USA TODAY Bestseller! No matter where you go, no matter whether you succeed or fail, stand or fall, no gone is too far gone. You can always come home. At the age of eighteen, musician and songwriter Cooper O’Connor took everything his father held dear and drove 1,200 miles from home to Nashville, his life riding on a six-string guitar and the bold wager that he had talent. But his wager soon proved foolish. Five years after losing everything, he falls in love with Daley Cross, an angelic voice in need of a song. But just as he realizes his love for Daley, Cooper faces a tragedy that threatens his life as well as his career. With nowhere else to go, he returns home to the remote Colorado mountains, searching for answers about his father and his faith. When Daley shows up on his street corner twenty years later, he wonders if it s too late to tell her the truth about his past and if he is ready to face it himself. A radical retelling of the prodigal son story, Long Way Gone takes us from tent revivals to the Ryman Auditorium to the tender relationship between a broken man and the father who never stopped calling him home.
I personally LOVE the story of the prodigal son. I love other stories that are similar or follow the same theme too. Oh, and I love music, and I love stories about music. I had never read any book written by Charles Martin and, quite frankly, had never heard of him, but when I read the description of Long Way Gone by Charles Martin, I knew it was one that would be a great read!

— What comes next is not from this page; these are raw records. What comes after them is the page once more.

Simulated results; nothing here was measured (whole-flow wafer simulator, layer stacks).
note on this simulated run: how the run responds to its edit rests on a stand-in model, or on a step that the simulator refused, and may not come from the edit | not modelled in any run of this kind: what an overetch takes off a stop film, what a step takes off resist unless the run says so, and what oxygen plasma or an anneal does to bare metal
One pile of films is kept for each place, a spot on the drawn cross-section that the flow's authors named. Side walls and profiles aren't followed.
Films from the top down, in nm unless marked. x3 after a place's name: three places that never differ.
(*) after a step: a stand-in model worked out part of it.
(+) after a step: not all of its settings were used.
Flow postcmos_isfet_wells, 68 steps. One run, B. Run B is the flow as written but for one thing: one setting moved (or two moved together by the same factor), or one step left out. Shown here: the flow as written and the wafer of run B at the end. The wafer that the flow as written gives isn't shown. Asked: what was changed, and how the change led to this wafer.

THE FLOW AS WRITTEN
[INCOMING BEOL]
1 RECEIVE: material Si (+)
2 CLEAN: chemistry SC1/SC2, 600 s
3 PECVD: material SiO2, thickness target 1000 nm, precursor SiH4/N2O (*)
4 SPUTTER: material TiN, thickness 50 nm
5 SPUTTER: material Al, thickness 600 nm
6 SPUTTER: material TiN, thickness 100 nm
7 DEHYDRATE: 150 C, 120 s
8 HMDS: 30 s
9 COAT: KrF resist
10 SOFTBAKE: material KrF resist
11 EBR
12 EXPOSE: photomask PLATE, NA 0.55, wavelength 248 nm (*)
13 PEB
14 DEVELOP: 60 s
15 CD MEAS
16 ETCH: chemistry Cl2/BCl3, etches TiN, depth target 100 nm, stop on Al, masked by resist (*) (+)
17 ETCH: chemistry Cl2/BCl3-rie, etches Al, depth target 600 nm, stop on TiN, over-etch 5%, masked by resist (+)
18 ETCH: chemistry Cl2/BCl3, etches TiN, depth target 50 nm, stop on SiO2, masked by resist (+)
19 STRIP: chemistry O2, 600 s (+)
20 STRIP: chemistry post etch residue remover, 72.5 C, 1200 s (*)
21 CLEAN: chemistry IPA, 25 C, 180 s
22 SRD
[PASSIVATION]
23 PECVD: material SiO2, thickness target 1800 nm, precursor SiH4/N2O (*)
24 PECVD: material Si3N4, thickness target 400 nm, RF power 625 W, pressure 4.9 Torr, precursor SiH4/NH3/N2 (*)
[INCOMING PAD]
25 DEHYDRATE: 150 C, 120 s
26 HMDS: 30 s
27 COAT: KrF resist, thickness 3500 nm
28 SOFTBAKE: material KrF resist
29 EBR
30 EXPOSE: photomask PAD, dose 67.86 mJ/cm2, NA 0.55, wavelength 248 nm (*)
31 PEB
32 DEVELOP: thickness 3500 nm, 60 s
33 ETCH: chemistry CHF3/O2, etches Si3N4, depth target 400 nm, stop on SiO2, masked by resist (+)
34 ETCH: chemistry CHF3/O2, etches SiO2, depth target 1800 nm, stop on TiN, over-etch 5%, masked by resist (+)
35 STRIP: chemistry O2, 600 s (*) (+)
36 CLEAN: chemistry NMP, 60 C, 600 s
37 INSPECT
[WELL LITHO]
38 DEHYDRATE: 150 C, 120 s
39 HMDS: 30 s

“No matter where you go, no matter whether you succeed or fail, stand or fall, no gone is too far gone. You can always come home”.
Music is like a very strong character in this beautiful story of retelling the story of the Prodigal Son from the New Testament. It is a novel that writes in detail about Nashville music and guitars. As I was reading about all the old familiar gospel songs in this book I was singing them in my head. All of the characters become so lifelike in the telling of this story. As Charles Martin creates them, you can feel their emotions and you are sharing their hopes and dreams. This is a story of Cooper O’Conner’s journey. Born to a tent-evangelist/guitar playing father; his mother had passed away when he was very young. Coop’s life was spent singing and traveling with his Dad and Big-Big an ex-convict that played the piano while going to new destinations each week.
When Cooper was 18 years old, he felt that he was walking in his father’s shadow while wasting his talents with the tent revivals. Leaving his father he takes all the money his father had saved, his father’s truck and his father’s guitar (named Jimmy) and heads for Nashville to chase his dream.
Like the Prodigal Son his loving father waits for his return. Coop’s father’s love and their relationship was wonderful. This book and its ability to touch my heart caused me to do some soul searching as the underlying message hit home. This is the first book written by Charles Martin that I have read. I am looking forward to reading more in the future. I will remember this book and it’s message for a long time.
Redemption is a huge theme in Long Way Gone and Cooper constantly feels that he has to make amends and that causes him to miss out on a lot, but toward the end he grabs on to life with both hands and the last few chapters are the most beautiful words that Charles has written. This is one of those books that just needs to be shared with everyone – Christian or not. While it’s true that there are religious teachings contained in the story, it doesn’t beat readers over the head so as to chase anyone away – it will resonate in your heart as you read each page of the book.
Who is Charles Martin? Here’s what he says:
“Christy and I married in 1993. If you include dating, I’ve known and loved her for more than half my life. She is and always will be the home for my heart. We have three boys. Charlie, John T. and Rives. Folks often ask me, which of my books do I like the best. You might as well line up my sons and ask me who I love the most.
My hobbies are bow hunting, working out (a blend of old school stuff and martial arts, called Fight Fit) and Tae Kwon Do. In October 2012 I earned my black belt but I’m still the least flexible person you’ve ever met. The guy that trains me, laughs everytime I start warming up. My boys are far better at Tae Kwon Do than I but I doubt they have as much fun – I get to do and watch. They just do.
I also like to write, but that’s another story.”
I received a copy of this book without cost from the publisher through The Fiction Guild, a Thomas Nelson/Zondervan Elite Reader book review bloggers program. I was not required to write a positive review and the opinions expressed in this post are my own, or in this case, my mom’s.